I need to load 4 million rows of data into a MySQL InnoDB table using LOAD DATA INFILE and would like to know if there are server configuration options I can tweak to get faster load.
It took me 15 minutes to loaded 2 million rows, a performance I thought was disappointing for the LOAD DATA INFILE. My statement looks like this
LOAD DATA LOCAL INFILE 'path/file.csv' INTO TABLE table FIELDS TERMINATED BY ',' LINES TERMINATED BY '\n' IGNORE 1 LINES (column1, column2, etc);
2 Answers 2
Although LOAD DATA INFILE can work against InnoDB, there are too many ways InnoDB gets tapped to its limits before swapping and bottlenecks takeover.

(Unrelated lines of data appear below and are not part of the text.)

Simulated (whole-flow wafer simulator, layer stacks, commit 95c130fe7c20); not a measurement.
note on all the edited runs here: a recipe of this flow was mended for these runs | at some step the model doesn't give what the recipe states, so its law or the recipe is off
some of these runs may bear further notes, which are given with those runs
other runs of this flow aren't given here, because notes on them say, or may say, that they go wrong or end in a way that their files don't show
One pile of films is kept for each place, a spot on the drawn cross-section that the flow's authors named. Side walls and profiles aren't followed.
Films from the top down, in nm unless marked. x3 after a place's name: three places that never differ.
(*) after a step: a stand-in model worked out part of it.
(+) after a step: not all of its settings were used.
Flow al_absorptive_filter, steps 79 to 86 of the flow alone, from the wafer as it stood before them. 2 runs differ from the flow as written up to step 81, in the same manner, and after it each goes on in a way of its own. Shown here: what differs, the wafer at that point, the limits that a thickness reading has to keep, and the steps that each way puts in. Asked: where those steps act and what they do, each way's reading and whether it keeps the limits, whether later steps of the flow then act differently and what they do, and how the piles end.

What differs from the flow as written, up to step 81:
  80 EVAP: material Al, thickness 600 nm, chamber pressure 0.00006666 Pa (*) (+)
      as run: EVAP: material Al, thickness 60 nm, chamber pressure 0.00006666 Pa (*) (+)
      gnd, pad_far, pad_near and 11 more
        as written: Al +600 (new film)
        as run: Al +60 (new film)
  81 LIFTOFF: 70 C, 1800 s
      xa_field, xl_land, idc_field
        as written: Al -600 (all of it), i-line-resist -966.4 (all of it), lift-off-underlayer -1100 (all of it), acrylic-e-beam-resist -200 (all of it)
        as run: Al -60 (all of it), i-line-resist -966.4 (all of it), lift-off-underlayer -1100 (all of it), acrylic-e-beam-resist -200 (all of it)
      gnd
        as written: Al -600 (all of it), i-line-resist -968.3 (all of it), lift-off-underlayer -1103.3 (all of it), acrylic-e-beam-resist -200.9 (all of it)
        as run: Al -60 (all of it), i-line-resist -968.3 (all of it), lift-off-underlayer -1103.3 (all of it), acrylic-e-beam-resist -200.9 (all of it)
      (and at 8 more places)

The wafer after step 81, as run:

Here is a Pictorial Representation of InnoDB (from Percona CTO Vadim Tkachenko)
InnoDB Plumbing
The bottlenecks would be goring through the following structures
- InnoDB Buffer Pool
- Transaction Logs (ib_lofile0, ib_logfile1)
- Double Write Buffer
- Insert Buffer
- One Rollback Segment
- Log Buffer
Here are some of my past posts where I discuss LOAD DATA INFILE with InnoDB
Feb 06, 2012
: LOAD DATA (400k rows) INFILE takes about 7 minutes, cannot kill the "logging slow query" process?Jan 11, 2013
: MySQL LOAD DATA INFILE slows by 80% after a few gigs of input with InnoDB engineJan 12, 2013
: What does 'system lock' mean in mysql profiling a LOAD DATA INFILE statement?
SUGGESTION #1
Break up the file into 20 smaller files.
Instead of one LOAD DATA INFILE
against a 2 million row file, perform 20 LOAD DATA INFILE
against 20 files, each with 100 thousand rows.
The Benefit : Less pressure against the InnoDB Plumbing
SUGGESTION #2 (Optional)
- Increase the Log Buffer (innodb_log_buffer_size = 256M)
- Increase the Write Threads (innodb_write_io_threads = 16)
- Increase the InnoDB Buffer Pool Size (innodb_buffer_pool_size)
I'll bet that you are currently I/O bound. This means that nothing can speed it up. (And Rolando's suggestions may be futile.)
Let's look deeper. Is this LOAD a recurring task? If so, how often? Is everything blocked waiting for table to be reloaded? Simple solution: Load into a different table, then do a double RENAME TABLE
to swap it in. Only milliseconds of downtime.
Is the data coming from another machine? Use the network for the "input" side of the LOAD
rather than having the one disk fighting for reads versus writes.
Do you have a lot of indexes? There are several directions to take this question. Let's see SHOW CREATE TABLE
before barking up these tree(s).
Does the entire load need to be a single transaction? Multiple transactions may be faster because of not overflowing the log file. (I've seen 2x.)